KAREL MARTENS:
URANUS
Published by
Roma Publications
688 pages
30 x 21 cm
Softcover
English / Chinese
ISBN 9789464460025
Price: 625 lei
This book¹ is an exhibition;² the exhibition³ is this book.⁴
1. On Martens’s first trip to China in 2009, he discovered a Chinese lunisolar calendar at a local shop in Chongqing. These calendars are familiar to those born and raised in China before the millennium, as they are often hanging somewhere in a corner of their parents’ and grandparents’ houses. Printed on rough, inexpensive, thin paper, they employ a hybrid timekeeping system that indicates the phases of the Moon and the time of the solar year. Each day is displayed on an individual page that also includes advice, admonitions, and notes on the auspiciousness of each period of the day. Having spent decades capturing and perceiving shapes and images from daily life and incorporating them into his design practice, Martens was fascinated with the unfamiliar diagrams and graphics that appeared in the calendar. Twelve years later, Martens connected the format of the calendar to his study of celestial bodies with the book Uranus. “I'm interested in making a synthetic image based on an existing fact, not necessarily recognizable as such,” stated Martens. Uranus is a systematic and geometric representation of the seventh planet’s atmosphere. His first Chinese and English bilingual publication, the book was co-published by IS A GALLERY and Roma Publications in 2021.

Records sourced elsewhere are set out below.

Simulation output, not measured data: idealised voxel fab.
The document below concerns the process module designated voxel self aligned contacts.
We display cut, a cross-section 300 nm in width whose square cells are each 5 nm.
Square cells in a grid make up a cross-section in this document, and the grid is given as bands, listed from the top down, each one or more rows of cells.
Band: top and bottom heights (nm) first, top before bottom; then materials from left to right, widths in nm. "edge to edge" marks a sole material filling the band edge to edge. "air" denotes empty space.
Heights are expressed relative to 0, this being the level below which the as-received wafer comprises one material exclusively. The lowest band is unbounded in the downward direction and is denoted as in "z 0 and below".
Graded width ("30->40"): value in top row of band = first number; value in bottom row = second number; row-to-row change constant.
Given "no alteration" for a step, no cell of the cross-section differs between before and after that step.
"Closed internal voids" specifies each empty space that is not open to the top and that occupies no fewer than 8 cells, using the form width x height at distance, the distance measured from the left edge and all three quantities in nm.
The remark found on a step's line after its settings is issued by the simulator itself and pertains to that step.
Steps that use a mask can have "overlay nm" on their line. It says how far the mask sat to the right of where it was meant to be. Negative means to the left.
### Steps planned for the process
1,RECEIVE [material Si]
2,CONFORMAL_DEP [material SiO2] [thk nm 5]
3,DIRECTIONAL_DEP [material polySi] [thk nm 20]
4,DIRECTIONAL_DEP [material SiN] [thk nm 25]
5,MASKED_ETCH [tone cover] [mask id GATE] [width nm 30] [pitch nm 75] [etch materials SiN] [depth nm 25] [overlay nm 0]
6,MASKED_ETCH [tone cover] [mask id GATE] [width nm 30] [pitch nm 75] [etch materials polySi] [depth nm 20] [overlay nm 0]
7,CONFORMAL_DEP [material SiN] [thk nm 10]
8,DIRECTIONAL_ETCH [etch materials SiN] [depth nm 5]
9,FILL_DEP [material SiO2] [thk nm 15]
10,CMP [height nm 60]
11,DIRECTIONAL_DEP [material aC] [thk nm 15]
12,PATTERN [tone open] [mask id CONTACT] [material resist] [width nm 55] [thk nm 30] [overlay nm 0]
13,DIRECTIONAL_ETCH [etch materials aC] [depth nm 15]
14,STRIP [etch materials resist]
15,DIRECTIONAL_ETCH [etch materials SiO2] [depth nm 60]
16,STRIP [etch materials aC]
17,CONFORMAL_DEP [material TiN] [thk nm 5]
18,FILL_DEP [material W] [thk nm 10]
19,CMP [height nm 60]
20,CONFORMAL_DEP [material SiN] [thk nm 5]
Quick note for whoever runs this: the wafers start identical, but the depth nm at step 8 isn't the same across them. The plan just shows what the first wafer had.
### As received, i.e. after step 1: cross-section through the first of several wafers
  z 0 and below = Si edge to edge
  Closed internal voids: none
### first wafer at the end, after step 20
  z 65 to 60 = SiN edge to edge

2. Karel Martens: Re-Production is Martens’s first site-specific exhibition in China and is produced by IS A GALLERY in co-production with Roma Publications. The book Uranus will arrive at the gallery from the printer as a bound object, then its pages will be removed and arranged in sequence on the gallery’s western wall, creating a site-specific installation of 340 individual images over 21 square meters. The installation will be exhibited from October 15, 10 a.m. to November 15, 5:30 p.m. in 2021 (GMT+8). The installation will respond to the rich and complex design history of the site on which the gallery is located: the Shanghai Printing Technology Research Institute. Established in 1956, the Institute was the birthplace of modern Chinese typographic design and has continued to contribute to the digital development of Chinese fonts.
3. The exhibition will be distributed in one thousand editions. Martens invites participation in the transformation of the book as an object and the movement of the exhibition through time and space. As a collaborative project, our interest is in providing a fluid space for reconstruction, using it as a place to gather collective knowledge, and observing where and how the exhibition will be carried on by shifts of ownership and context—how it continuously sprouts, develops, disintegrates, and reproduces itself.